I am in California for a few days this week visiting my sister, who lives in Berkeley.
We are headed out to have a picnic lunch today at Mt Tamalpais, which you can drive up. From the top you can see all of San Francisco Bay, down to Marin, a good deal of Richmond and down towards Oakland, etc. It is a glorious place with a trail the runs right around its circumference.
I have photographed quite a bit at Mt Tam over the years, including the original "Mountain Work" series made in the late 80's:
and in more recent years too:including driving up it one morning in 2015 in fog:that slowly burned off as I walked the trail:
Mt Tamalpais. One of my favorite places.
The book Portland is now out. This is the 4th in the series of small books that highlight my series works from the 80's and 90's.
These are available by emailing me directly (nrantoul@comcast.net) or they will be for sale at the Griffin Museum of Photography. Portland is also on the website: here.
A while back I wrote a blog about photographing facades (link: here) and mentioned that I had a print in a show of the same name in the late 70's at MIT.
At the time I couldn't place my hands on the work and was mourning the fact that I didn't have a copy of the poster that came out for the show.

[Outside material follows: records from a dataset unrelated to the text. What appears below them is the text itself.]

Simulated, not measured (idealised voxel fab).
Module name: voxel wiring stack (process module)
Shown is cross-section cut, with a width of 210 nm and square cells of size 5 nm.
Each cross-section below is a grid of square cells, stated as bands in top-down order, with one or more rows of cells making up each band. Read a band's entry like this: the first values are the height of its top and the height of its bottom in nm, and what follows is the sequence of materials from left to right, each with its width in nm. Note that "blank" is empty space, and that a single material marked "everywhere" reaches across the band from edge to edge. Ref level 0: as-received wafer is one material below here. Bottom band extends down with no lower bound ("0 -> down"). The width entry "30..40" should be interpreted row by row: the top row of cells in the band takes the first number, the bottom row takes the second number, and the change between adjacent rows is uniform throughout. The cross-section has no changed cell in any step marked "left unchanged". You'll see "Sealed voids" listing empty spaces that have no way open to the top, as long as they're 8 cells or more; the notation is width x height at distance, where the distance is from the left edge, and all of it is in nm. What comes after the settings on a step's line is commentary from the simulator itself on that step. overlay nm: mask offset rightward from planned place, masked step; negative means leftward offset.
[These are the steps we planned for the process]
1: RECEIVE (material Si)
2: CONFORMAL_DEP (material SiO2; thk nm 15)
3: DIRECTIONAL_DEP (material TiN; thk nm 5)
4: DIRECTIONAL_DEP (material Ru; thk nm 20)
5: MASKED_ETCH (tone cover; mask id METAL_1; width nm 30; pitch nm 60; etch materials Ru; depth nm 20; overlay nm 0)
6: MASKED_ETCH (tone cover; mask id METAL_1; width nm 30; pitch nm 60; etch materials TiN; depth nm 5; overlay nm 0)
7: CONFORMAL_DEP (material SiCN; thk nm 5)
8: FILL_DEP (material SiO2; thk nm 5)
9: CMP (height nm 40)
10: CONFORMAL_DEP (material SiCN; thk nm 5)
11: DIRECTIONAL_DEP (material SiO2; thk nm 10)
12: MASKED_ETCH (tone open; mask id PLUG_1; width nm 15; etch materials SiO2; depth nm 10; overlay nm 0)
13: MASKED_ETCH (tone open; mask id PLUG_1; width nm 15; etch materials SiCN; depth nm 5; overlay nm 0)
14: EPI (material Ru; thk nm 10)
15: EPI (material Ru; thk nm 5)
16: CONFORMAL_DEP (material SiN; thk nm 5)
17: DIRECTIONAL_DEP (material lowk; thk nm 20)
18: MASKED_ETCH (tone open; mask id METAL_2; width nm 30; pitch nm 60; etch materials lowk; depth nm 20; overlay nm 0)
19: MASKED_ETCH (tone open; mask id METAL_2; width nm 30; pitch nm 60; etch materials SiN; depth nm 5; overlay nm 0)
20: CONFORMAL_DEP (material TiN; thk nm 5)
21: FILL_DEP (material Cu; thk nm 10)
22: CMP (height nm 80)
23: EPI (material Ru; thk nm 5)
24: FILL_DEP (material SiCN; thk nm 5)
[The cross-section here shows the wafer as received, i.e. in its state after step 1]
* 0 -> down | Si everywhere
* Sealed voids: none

Well, I found both the work I submitted for the show AND the poster:
It seems I was showing with some great photographers: Lewis Baltz, Robert Adams, Philip Trager, Rosewell Angier and Robyn Wessner.I also found my submission photographs
This feels a little like looking at someone's else's photographs, and, in some sense, it is for it is work from almost 40 years ago and this was a time when my career was really just starting. It is interesting also what I chose to submit. I am reminded that the well wasn't so deep in those days, meaning I simply didn't have great depth in this way of seeing yet.
Here's the image that was in the exhibition:
from downtown Boston, a building that is still there.
I have had a preoccupation with facades, which, for me, includes fences and walls, for a very long time. In fact, in 1979 I made a series of pictures called Fences and Walls that was my first cohesive group of pictures after finishing graduate school in 1973. Fences and Walls was the body of work that formed the foundation for this way of seeing.
From Fences and Walls 1979
This same approach carried through to some of the mall work I did in 2009-2012.That series was called Mallchitecture and looked at buildings designed for a purpose and function practically devoid of an aesthetic.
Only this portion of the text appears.